Need a value? Pass by value

23rd December 2014

C++ experts have a tendency to over-complicate the language's best practices through rigorous academic discussions about the optimality of every possible line of code. This makes it difficult to learn C++ because the rules are complicated and a consensus is difficult to find.

One particular case that I have come across a lot recently is the choice of whether to take a parameter by value or by const reference. These can both used for the same purpose — to get the value of the passed argument. After all, either will except any object of the correct type (whether temporary or not). For a long time, passing by const reference was popular for anything that wasn't a primitive type, to save from expensive copies. Since C++11 and the introduction of move semantics, the commonly accepted practice is to pass by value only when your function is going to need a copy anyway — allowing the move constructor to be used when the caller passes a temporary object and allowing the function to use std::move internally where appropriate — and pass by const reference otherwise. More recently, Herb Sutter gave evidence that using a const reference might actually be more optimal in certain situations. I couldn't blame a person for being confused by all these different ideas about how to achieve optimal code.

However, there are a few problems with these approaches:

We now have two things, value types and const references, that say the same thing to the caller: I need the value of your object. The choice of which is used often depends on what the function does to that value internally, thereby leaking internal details that the caller shouldn't need to care about. A new C++ programmer has to know this to avoid confusion and when to use each approach. A beginner shouldn't have to know the details of move semantics and copy optimizations just to write some function parameters.
A const reference doesn't succintly express its intention. It gets access to the caller's object and only transitively access to that object's value — it gets more information than is required. A const reference could mean something else. Is it going to keep this reference? Do you need to ensure an extended lifetime of your object? This isn't clear from the parameter types alone. Passing by value, on the other hand, is very expressive — it cares only about the value provided.
These approaches attempt to optimize before we even know that we need to — this is the very definition of premature optimization, which we all know is the "root of all evil". Most copies have minimal costs which are often mitigated by copy elision and move semantics anyway. Unless you're copying very frequently in a time or space critical part of your program, do you really need to complicate your interfaces for the sake of unnecessary optimizations? For the most part, optimization should be the compilers job — the programmer should only step in when necessary.

For these reasons, I consider a const reference argument being used for the sake of optimization a messy optimization. It's an optimization that trades away the simplicity and readability of your interfaces, so it had better be worth it. Simplicity and readability come first — optimize later when you measure that there's a performance problem.

So what if you do measure that there's a problem? Are you copying objects around that don't really need to be copied? Are those copies expensive? If so, I don't think that const references should be your first port of call. First try something like the copy-on-write mechanism, in which the internals of an object are only copied when written to. This way, an expensive copy is only performed when necessary and your function interfaces remain exactly the same (the copy-on-write is hidden from the user). If copy-on-write doesn't help — and there is evidence that it might lead to bad performance when implemented for multi-threaded environments — then try something else. Sure, const references might be appropriate at this point. However, you should only use them when necessary, isolate them to a specific region of your code, and document their use. A reference parameter intrudes on the caller's space. I don't want to have to wonder why your function wants a reference to my object — just tell me.

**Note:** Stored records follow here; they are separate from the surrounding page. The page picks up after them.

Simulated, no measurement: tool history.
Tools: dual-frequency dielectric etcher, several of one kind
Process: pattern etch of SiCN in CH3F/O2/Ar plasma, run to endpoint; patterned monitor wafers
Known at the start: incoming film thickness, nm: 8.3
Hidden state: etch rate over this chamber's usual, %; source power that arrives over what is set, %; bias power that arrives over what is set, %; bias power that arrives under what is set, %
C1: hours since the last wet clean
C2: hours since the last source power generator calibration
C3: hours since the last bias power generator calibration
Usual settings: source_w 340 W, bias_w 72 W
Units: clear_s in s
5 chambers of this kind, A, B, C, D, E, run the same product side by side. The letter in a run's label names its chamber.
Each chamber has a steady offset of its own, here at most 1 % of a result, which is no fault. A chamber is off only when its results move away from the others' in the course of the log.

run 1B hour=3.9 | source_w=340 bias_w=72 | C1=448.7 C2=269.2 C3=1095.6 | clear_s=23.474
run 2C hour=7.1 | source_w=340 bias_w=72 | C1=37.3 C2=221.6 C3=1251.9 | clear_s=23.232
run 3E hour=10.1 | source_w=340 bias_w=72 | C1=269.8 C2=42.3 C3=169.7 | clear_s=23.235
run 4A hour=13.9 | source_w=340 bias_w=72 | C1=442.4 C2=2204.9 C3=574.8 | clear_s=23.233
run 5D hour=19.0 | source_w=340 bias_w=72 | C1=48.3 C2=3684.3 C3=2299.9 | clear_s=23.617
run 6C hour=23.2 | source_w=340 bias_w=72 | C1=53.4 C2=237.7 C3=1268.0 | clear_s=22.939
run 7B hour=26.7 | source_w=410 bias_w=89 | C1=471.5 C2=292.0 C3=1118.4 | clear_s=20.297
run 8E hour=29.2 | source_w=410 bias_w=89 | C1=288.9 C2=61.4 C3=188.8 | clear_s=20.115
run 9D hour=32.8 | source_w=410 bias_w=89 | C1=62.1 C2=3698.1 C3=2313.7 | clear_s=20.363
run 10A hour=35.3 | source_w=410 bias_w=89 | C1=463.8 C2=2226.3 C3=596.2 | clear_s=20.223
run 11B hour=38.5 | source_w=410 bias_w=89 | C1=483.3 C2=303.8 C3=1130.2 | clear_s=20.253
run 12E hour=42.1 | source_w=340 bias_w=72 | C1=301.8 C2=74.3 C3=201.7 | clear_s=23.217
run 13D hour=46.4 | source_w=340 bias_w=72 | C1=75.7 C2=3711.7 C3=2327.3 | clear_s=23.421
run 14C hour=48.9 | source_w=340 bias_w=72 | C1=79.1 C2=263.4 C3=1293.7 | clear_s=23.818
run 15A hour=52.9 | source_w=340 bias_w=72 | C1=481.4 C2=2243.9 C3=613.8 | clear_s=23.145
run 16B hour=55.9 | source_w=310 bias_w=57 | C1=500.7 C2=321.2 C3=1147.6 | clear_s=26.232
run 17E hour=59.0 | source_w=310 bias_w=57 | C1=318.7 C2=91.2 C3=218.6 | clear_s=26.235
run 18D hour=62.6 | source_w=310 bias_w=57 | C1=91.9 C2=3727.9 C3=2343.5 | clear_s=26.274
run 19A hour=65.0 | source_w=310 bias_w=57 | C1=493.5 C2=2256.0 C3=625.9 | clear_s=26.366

This effectively makes the only use of const references when we actually require immutable access to the caller's object. That is, when the the caller's object itself, not only its value, is important to us. In these cases, we typically want to track changes to the value of that particular object. Alternatively, we might want access to an object that we really can't copy, perhaps because copying doesn't make sense for that type or you're working in a very low memory environment. These situations occur significantly less often than we use const references today.

So let's keep it simple: Need a value? Pass by value. It's a rule that is easy to understand, simple to teach, and gives us safe interfaces and readable code. Messy optimizations should only be used when necessary.